Since each transaction comes with overhead in the form of fixed data, if you combined 10 payments into one transaction, rather than sending them individually, you can save block space. So, batching allows users to send more transactions into the blockchain.
Transactions can have virtually unlimited number of inputs or outputs. (The record, for instance, stands at 20,000 input and 13,107 outputs) Each transaction has at least one input and one or more output. The input takes up most of the space because it includes the relevant digital signature. Outputs account for generally 15-30% of the space in a transaction.
Bitcoin users can keep transactions small and save fees by using fewer inputs or to include an almost unlimited amount of outputs – that is, transactions to different people – in the same transaction. The latter option, called batching, means that bitcoin transactions can “aggregate” thousands of individual economic transfers.
As Coinmetrics.io points out, there is no concrete definition for a batched transaction. In its study of batching, it defined a batched transaction as having three or more outputs. Mostly mining pools or exchanges employ batching. As Coinmetrics writes:
We find it helpful to think of a Bitcoin transaction as a mail truck full of boxes. Each truck (transaction) contains boxes (outputs), each of which is full of some number of letters (satoshis).
So when you’re looking at transaction count as a measure of the performance and economic throughput of the Bitcoin network, it’s a bit like counting mail trucks to discern how many letters are being sent on a given day, even though the number of letters can vary wildly.
The truck analogy also makes it clear why many see Bitcoin as a settlement layer – just as mail trucks aren’t dispatched until they’re full, some envision that the same will ultimately be the case for Bitcoin.
Coinmetrics data shows that about 12% of all transactions on the Bitcoin network today are batched, accounting for approximately 40% of all outputs and between 30-60% of all transactional value.
Each output contains the instructions for where to send specific bitcoins. In a single transaction, there can be more than one output. All ouputs share the combined value of the inputs where value is the number of Satoshi (1 BTC = 100,000,000 Satoshi) that an output will be worth when claimed. Each output from a single transaction can be referenced only once by an input of a subsequent transaction. The entire combined input value, therefore, must be sent in the output.
If you want to send 25 BTC, but the input is worth 50 BTC, bitcoin creates two outputs worth 25 btc. One output goes to the destination, and one back to you (known as “change”, this is essentially the sender sending funds back to themselves).
When multiple inputs are used, there are usually multiple coins being used in a transaction. Since transactions can feature multiple outputs, users can send bitcoins to more than one recipient in a single transaction. Similar to a cash transaction, the sum of inputs – which represent the coins used to pay – exceed the intended sum of payments. When this happens an additional output is used, returning the change back to the payer. Input satoshis not accounted for in the transaction outputs become the transaction fee.
Outputs Per Day
The phenomenon of batching has led to websites like Outputs.Today which track ‘outputs per day’, contending its a “better indicator of overall economic activity on the bitcoin blockchain than transactions per day.”

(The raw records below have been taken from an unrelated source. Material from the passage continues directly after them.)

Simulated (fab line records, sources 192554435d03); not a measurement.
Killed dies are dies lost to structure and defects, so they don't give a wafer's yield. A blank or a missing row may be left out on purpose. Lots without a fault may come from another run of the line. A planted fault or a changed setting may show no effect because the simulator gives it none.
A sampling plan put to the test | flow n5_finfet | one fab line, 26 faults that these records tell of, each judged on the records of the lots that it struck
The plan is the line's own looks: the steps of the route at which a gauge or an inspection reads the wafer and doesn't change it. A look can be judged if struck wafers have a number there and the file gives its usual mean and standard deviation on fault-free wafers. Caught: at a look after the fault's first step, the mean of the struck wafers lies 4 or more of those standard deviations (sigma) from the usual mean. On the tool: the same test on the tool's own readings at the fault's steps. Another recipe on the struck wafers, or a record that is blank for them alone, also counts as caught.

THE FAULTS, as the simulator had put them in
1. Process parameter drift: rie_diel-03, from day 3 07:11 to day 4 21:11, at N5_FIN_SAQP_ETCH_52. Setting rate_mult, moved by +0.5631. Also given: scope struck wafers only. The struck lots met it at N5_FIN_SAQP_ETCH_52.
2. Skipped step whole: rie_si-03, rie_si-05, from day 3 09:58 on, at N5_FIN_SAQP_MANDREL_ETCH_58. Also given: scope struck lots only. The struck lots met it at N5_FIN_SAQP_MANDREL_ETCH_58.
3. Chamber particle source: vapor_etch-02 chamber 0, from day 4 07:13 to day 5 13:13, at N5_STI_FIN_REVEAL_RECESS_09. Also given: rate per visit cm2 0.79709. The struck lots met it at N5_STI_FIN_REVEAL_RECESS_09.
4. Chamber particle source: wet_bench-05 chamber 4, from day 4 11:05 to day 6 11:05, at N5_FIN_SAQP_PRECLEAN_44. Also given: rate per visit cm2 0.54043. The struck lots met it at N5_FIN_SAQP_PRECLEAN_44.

Since one transaction can include multiple outputs, the number of total outputs is more significant than the number of transactions, according to the website. “Large players in the Bitcoin space use batching – the process of including multiple outputs in a given transaction – to reduce their overall transaction fees. Therefore, looking at only transactions misses an important part of the picture.”
The website tracks data starting in January 2018, which is a limitation, but we can see ‘Average Outputs Per Block’ in 2018 roughly followed ‘Average Transactions Per Block’.
On January 4, 2018 we saw the average output per block reach a high of 7,420. The peak for Transactions Per Block came much earlier when there were 2,532 transactions per block on January 4.
Throughout 2018, the Average Outputs to Transaction Ratio has declined, perhaps indicative of declining overall economic activity on the bitcoin blockchain amid consolidating prices.